Video Checkers | |
Programmer: | Carol Shaw |
Developer: | Atari, Inc. |
Publisher: | Atari, Inc. |
Genre: | Strategy |
Modes: | Single-player, multiplayer |
Video Checkers is a video game developed and published by Atari, Inc. in 1980 for the Atari VCS, renamed to Atari 2600.[1] [2]
The game is based on the traditional game of checkers, called draughts outside North America. It has 19 variations of play.
The game was developed by Carol Shaw at Atari. She was one of Atari's earliest female programmers, and Video Checkers and 3D Tic-Tac-Toe are two of the first commercially-released video games written by a woman.[3] She accepted the project because Bob Whitehead was working on Video Chess at the time. Working with 4 kilobytes of ROM and the system's 128 bytes of RAM, her algorithm uses alpha–beta pruning. This is more sophisticated than the algorithm developed at the same time by Activision co-founder Alan Miller for his version of Checkers, which uses 2 kilobytes of ROM. Miller later called Shaw to offer her a job at Activision, impressed with her work on Video Checkers.[4]
The artwork for the game was done by Steve Hendricks.[5] The game's release was announced at Consumer Electronics Show in June 1980.[6]
Writing in The Player's Strategy Guide to Atari VCS Home Video Games in 1982, Electronic Games editors Arnie Katz and Bill Kunkel called the game "moderately challenging", remarking that the computer player "is usually capable of matching the skill level of just about any player".[7] In a June 1983 review of Video Checkers, the game was described as "rather limited in its interest [...] unless you are an addict of the game".[8] In the 1984 German book, Das grosse Handbuch der Video Spiele, Harmut Huff gave the game a middling score.[9]

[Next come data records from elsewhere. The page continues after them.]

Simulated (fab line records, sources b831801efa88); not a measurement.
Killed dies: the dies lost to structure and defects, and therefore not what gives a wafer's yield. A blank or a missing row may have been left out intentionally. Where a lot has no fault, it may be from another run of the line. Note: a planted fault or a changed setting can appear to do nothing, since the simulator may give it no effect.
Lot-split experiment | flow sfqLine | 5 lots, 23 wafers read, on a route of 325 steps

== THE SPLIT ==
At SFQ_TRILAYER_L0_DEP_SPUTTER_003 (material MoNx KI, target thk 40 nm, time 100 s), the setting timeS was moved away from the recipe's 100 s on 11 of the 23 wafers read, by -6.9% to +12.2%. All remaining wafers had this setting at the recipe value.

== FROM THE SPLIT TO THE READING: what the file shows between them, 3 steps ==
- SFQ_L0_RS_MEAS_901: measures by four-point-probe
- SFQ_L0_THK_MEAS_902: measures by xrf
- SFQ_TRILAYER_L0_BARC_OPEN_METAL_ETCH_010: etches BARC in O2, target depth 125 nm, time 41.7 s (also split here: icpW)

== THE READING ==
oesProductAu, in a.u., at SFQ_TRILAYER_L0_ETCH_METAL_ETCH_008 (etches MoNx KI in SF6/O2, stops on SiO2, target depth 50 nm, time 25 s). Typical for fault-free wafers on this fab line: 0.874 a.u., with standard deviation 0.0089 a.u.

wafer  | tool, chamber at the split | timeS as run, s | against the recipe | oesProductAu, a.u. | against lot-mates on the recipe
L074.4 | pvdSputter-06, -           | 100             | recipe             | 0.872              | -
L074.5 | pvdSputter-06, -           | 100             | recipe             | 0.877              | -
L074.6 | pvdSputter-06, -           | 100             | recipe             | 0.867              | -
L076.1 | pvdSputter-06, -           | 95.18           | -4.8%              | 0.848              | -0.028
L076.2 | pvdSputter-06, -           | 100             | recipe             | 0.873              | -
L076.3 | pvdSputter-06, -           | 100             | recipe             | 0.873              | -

In the 2011 book Classic Home Video Games, 1972-1984 A Complete Reference Guide, Brett Weiss praised the computer player, saying it did "a reasonably good job", but criticized the way the screen blanks while planning its turn. In the 2018 book The A-Z of Atari 2600 Games: Volume 2, Kieren Hawken gave a negative review, criticizing the "sluggish" controls, the slow speed at which the computer takes its turns, and the basic graphics, giving the game a score of 3/10 overall.[10]
Video Checkers was re-released in 2003 for Windows in the collection Atari: 80 Classic Games in One![11] and in 2017 on the Atari Flashback series of consoles.[12]